The video also presents the much more realistic situation when the CPU fan fails. In that case the Palomino continued to play Quake III for several minutes before shutting down. Again the chip was undamaged.
This video may look like it's from AMD, but I'm pretty sure it's not, even if it makes a great case. The original download site appears to be down, so I mirrored it onto AMDZone right here.
Other mirrors: Mirror.
Update: One of our readers e-mailed me to give me his first hand experience with the thermal control capabilities of the AthlonXP:
I installed my amp1800 (sic) with the heat sink rotated 180 deg. and after 3 hours of trying, incessantly, and not being able to boot I found the problem, I rotated the heat sink and all is fine. I must say, I was sweating bullets when I found the problem.
No fried chip, no smell of burned silicon. Looks like the thermal diode is working.
(end article)
~Aaron.
student of animation and the fine arts
Actually, if you read through the article (finally found it), it was a Siemens engineer that claimed the thermal diode was the problem when the CPU fried on one of their boards. AMD was not consulted.
It could well be a case of passing the buck because they didn't want to blame their motherboard which may not have implemented support for the thermal diode properly. That's my conspiracy theory, anyway.
Wasting your time since 1997.
All this shows is a motherboard with sufficent onboard temperature monitoring, shutting down because the CPU is over heating. It has nothing to do with the CPU having any sort of built in temperature throttle like the P4 has (or even the 68040 had). Tom's Hardware and this video are showing two completely different and seperate things. One shows how a motherboard reacts in order to save an amd cpu (this current video), and the other shows what happens if the cpu is left to cope with a heat problem on its own (Tom's tests) without the motherboard stepping in to rescue it.
/. just doesn't care some days... or maybe its just on slow days ;).
I wish people would at least FILTER some of these posts. Its seems that
I'm sorry - how did they "carefully engineer" it so the rate of change is below the threshold? It looks to me like they pulled the heatsink straight off, which is exactly what was done in the Toms hardware review. So now you've seen two basically identical tests product completely opposite results. Who to believe eh?
Personally, I couldn't care less. The odds of a heatsink accidentally dropping off are pretty slim anyway, so I'm not going to lose any sleep over it.
The bad thing is that there are so many ways to screw up. You could get fooled into using one of those neat spacers which might happen to be too thick, resulting in inadequate cooling, thus frying the processor. The Athlon processors can burn before the POST is through, so if your heatsink has fallen off or shifted during transport, you're up for some quick, expensive fun.
Also, you could be one of those freaks using a water cooling system (please shoot me when I start pumping water into my computer!). There's a nice article over at Dans Data about a burnt Intel Celeron(!!) after a cooling failure.
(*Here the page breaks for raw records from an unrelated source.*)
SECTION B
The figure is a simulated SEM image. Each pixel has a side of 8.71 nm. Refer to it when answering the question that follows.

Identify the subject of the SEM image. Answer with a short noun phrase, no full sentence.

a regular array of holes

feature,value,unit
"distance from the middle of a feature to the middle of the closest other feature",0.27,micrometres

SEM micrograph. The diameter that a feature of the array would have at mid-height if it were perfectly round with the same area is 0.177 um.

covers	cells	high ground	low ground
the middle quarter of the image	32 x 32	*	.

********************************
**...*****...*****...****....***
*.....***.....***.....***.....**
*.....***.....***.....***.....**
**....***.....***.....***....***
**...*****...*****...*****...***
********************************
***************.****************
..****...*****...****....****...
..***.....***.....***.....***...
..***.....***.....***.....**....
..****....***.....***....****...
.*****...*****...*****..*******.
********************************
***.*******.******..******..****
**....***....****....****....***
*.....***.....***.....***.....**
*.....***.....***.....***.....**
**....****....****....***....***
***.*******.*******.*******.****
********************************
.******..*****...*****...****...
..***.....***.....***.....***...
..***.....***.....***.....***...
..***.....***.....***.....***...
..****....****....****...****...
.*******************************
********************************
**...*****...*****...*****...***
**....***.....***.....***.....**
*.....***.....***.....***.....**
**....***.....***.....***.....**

A third problem is the limited use of most monitoring programs or a bad configuration. Motherboard protection can be configured so that all you get out of a failed fan is a nice beeping noise. I tell you something: no one can hear you scream in a dark cellar. I have an old Slot A Athlon 750 running nonstop, and if the fan fails, I'll most probably lose it. The only solution would be to have a monitoring program slow down and/or even shut down the system. Some BIOSs/Mainboards don't support this, so it would be pretty much impossible to prevent an incident directly after switching on, because when the speaker starts beeping it might be too late.
So far, the only solution I've seen to this is an extension to the VapoChill rigs. The system is held in reset state until the cooling system has reached its (sub-zero) working temperature. Only then, the reset bridge is opened and the system is allowed to start up. I have not seen any comparable functionality on a mainboard so far and I don't know whether it would actually help or if the processor produces enough heat even in reset state.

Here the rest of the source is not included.